Grendel explores the power, consequences, seductions, and deceptions of various forms of language. Language is what separates Grendel from nature and from his mother. His ability to speak marks him as different from the rest of the natural world that cannot respond to him. The very language that enables Grendel to tell his own story actually isolates him within what Grendel calls a “pale skin of words that closes me in like a coffin.” His use of language connects him to the Danes, but even they are often unable (or unwilling) to understand him.
Through the character of the Shaper, the novel displays both the power and deception of language. The Shaper is able to make the lies of heroism seem true and alluring. His very name implies that his artful language has the power to shape and change things. In making a comprehensible order out of the chaos of the world and in presenting a glorified narrative of the history of the Danes, the Shaper holds a central place in Hrothgar’s kingdom. Grendel is both intrigued and outraged by the Shaper’s songs, which he often goes to hear. He knows that the songs are lies, but is also carried away by the beauty and pleasure of the Shaper’s art. As the novel progresses, Grendel’s own narration is even influenced by the Shaper’s language, as it becomes self-consciously poetic and interspersed with passages of verse.

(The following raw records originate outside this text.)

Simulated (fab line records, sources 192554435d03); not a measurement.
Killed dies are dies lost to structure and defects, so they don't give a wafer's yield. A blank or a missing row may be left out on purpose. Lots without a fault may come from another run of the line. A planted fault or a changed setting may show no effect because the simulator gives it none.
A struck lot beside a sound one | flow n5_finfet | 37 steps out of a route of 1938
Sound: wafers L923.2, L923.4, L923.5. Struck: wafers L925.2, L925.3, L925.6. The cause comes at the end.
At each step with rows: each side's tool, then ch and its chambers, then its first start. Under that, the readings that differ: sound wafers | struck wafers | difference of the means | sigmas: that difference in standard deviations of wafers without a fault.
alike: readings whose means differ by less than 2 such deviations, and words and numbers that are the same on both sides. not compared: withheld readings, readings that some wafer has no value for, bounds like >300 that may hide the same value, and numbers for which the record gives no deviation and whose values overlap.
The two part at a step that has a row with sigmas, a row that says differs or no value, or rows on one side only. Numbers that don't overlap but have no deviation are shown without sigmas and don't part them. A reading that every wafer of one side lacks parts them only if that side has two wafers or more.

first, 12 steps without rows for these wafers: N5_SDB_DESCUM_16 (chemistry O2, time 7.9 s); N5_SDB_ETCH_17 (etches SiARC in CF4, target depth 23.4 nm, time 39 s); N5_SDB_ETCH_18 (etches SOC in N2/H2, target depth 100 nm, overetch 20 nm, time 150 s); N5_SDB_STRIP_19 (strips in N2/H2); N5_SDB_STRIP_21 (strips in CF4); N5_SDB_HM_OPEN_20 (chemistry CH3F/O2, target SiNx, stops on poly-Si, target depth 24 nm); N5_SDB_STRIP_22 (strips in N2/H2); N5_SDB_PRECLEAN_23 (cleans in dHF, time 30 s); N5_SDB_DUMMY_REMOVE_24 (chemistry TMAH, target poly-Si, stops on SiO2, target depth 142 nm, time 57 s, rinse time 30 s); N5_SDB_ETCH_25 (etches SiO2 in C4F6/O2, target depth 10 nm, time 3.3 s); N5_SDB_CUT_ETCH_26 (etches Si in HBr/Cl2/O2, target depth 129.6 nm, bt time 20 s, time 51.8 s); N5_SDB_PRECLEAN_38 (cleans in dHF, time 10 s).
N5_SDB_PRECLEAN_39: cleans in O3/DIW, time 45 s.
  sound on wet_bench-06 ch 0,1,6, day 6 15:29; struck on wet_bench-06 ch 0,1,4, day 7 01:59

The novel’s stance on language is thus deeply ambiguous. On the one hand, language allows Grendel to communicate with the dragon and the Danes, but on the other hand it isolates him from his mother and from nature. As wielded by the Shaper, language is a powerful social force, uniting the Danes under a set of shared stories, and is able to attain a kind of order and beauty not found elsewhere in the world. But, as Grendel knows, this powerful use of language is built upon a series of lies and is ultimately deceitful and false.
Language ThemeTracker
Language Quotes in Grendel
Talking, talking, spinning a spell, pale skin of words that closes me in like a coffin.
I found I understood them: it was my own language, but spoken in a strange way... They were small, these creatures, with dead-looking eyes and gray-white faces, and yet in some ways they were like us, except ridiculous and, at the same time, mysteriously irritating, like rats. Their movements were stiff and regular, as if figured by logic... We stared at each other.
I tried to tell her all that had happened, all that I’d come to understand: the meaningless objectness of the world, the universal bruteness. She only stared, troubled at my noise. She’d forgotten all language long ago, or maybe had never known any.
So he sang—or intoned, with the harp behind him—twisting together like sailors’ ropes the bits and pieces of the best old songs. The people were hushed. Even the surrounding hills were hushed, as if brought low by language.
It was a cold-blooded lie that a god had lovingly made the world and set out the sun and moon as lights to land-dwellers, that brothers had fought, that one of the races was saved, the other cursed. Yet he, the old Shaper, might make it true, by the sweetness of his harp, his cunning trickery. It came to me with a fierce jolt that I wanted it. As they did too, though vicious animals, cunning, cracked with theories. I wanted it, yes! Even if I must be the outcast, cursed by the rules of his hideous fable.